Watched: 03/08/2025
Format: TCM
Viewing; First
Director: Andrew V. McClagen
A western-comedy-adventure movie fantasy about something weirdly specific - The Rare Breed (1966) is about the introduction of the Hereford steer to Texas. Is this how it happened? Most assuredly not. Do I care? I do not.
Because what the movie is about is really about dreams - who has them, how they can die or be put on ice, how we can find new ones, and how good does Maureen O'Hara look in green?*
Maureen O'Hara plays a British woman who was widowed en route to America, bringing a prize Hereford steer she plans to breed. She and her husband planned to prove this type of steer could thrive in the US, and crossbreed well with local steer - but as he died she's now left to do it on her own. So, O'Hara and her young-adult daughter, played by Juliet Mills (sister of Hayley), do what you did in the 19th century if you'd wound up here - they persevere.
We meet them at a round up in, I think, St. Louis where they come across famed wrangler Bulldog Burnett (Jimmy Stewart). Stewart earns their trust and is sent with them to deliver the bull in Texas. However, he also takes money from a different rancher who wants the cow, and he's to deliver the cow to that guy.
Along the way, Stewart and O'Hara start to tentatively make eyes at each other/ find a respect, and Stewart decides to just deliver the bull to the rightful owner as well as deliver O'Hara and her daughter into safe hands. This causes Jack Elam to be a Jack Elam character and try to kill all of them to get their cash. In a narrow canyon, Stewart and O'Hara run into a young rancher (Don Galloway) leading a herd the other direction.
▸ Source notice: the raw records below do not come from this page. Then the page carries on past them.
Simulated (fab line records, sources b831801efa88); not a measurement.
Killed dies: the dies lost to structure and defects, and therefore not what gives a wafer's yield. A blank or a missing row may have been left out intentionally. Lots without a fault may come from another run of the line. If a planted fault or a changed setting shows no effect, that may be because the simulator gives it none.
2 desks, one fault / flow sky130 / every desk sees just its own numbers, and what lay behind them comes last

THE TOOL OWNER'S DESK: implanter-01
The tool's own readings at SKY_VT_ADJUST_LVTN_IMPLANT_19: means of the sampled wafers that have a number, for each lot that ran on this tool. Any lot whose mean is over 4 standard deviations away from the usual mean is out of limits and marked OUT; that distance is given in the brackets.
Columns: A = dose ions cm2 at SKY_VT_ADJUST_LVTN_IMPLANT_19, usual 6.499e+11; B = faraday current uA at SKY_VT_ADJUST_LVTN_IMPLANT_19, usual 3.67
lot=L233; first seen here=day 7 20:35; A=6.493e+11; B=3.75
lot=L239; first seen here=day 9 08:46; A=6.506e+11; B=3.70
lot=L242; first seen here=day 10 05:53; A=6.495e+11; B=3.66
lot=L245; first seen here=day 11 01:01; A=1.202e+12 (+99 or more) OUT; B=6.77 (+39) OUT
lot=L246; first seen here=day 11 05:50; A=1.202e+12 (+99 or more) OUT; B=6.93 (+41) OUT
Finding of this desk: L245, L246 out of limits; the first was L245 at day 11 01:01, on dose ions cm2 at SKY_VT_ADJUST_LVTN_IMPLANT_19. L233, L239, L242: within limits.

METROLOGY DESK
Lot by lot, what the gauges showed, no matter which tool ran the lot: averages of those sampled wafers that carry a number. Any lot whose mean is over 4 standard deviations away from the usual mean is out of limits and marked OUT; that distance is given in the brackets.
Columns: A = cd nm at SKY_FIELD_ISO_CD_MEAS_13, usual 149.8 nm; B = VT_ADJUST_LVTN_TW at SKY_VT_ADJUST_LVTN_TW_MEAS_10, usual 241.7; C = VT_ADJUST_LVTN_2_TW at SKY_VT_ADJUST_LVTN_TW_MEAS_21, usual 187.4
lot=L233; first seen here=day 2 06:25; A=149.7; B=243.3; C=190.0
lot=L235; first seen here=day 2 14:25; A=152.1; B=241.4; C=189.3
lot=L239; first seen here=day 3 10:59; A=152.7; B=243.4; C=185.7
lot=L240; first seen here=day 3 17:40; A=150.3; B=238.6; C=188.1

I'll be honest, the stampede that Elam causes is truly scary. I never know how they film stampedes in movies, but apparently it triggers something in my reptile brain and freaks me out quite a bit. And as it's a herd of Longhorns, a type of steer I am visually very aware of and intimidated by on a good day, it's pretty good stuff. Nice scene.
They make their way to the ranch they were originally looking for and the back half of the movie is about Stewart chasing O'Hara's dream for her while she feels that maybe she's been wrong about her dream and tries to just survive by cozying up to Galloway's rude Scottish father played by a very made-up Brian Keith.
I'd been meaning to watch this movie for years just based on who is in it. Stewart is always great, and he's in cantankerous older-guy mode here, which was a pretty good use of his talents. O'Hara had moved into roles where she was a mother of women half her age (here, she's in her mid-40's), but the same grit she had shown in movies for almost three decades is still there.
As Stewart buys into O'Hara's dream - and she forgets it as survival becomes paramount - it's an interesting movie to watch here in middle-age. Starting new things at this point is hard to do. Let alone trying to survive on the plains of Texas in 1880 or so.
Brian Keith goes all in as Flintheart Glomgold a Scottish immigrant who is a bit of a slob and is just looking at doing the same thing every day, even as his home falls apart around him. It's a good role, comedic and completely outside of anything I've ever seen Keith do. But an excellent counterpoint to O'Hara and Stewart.
The movie is not an action movie - but maybe an adventure movie? It's from an era where genre was important, but a Western could be many things. And this is one of those films. It can be really funny, kind of moving, and always engaging. It understands how to take complex ideas and make them make easy sense in the ways of good Hollywood screenwriting.
Sure, it has a less-than-progressive take on Hispanics living with Anglos, full-stop. But we haven't really solved that problem, have we Hollywood?
It's kind of wild to see this take on the Western and remember A Fistful of Dollars was two years prior. Hollywood was continuing to use the American frontier as an almost fantasy setting to explore ideas relevant to all audiences but free of modern context while Italians were pushing the genre as universal and brutal mythmaking. As I like to say - Westerns aren't a genre, they're a setting, and you can take the stories as concrete stories about a cow being introduced to Texas or you can get the story Jimmy Stewart and O'Hara's characters represent.
Fun facts: The score is by John Williams, still a decade out from Star Wars. And is directed by the same guy who did Wild Geese, North Sea Hijack and a few other movies I dig.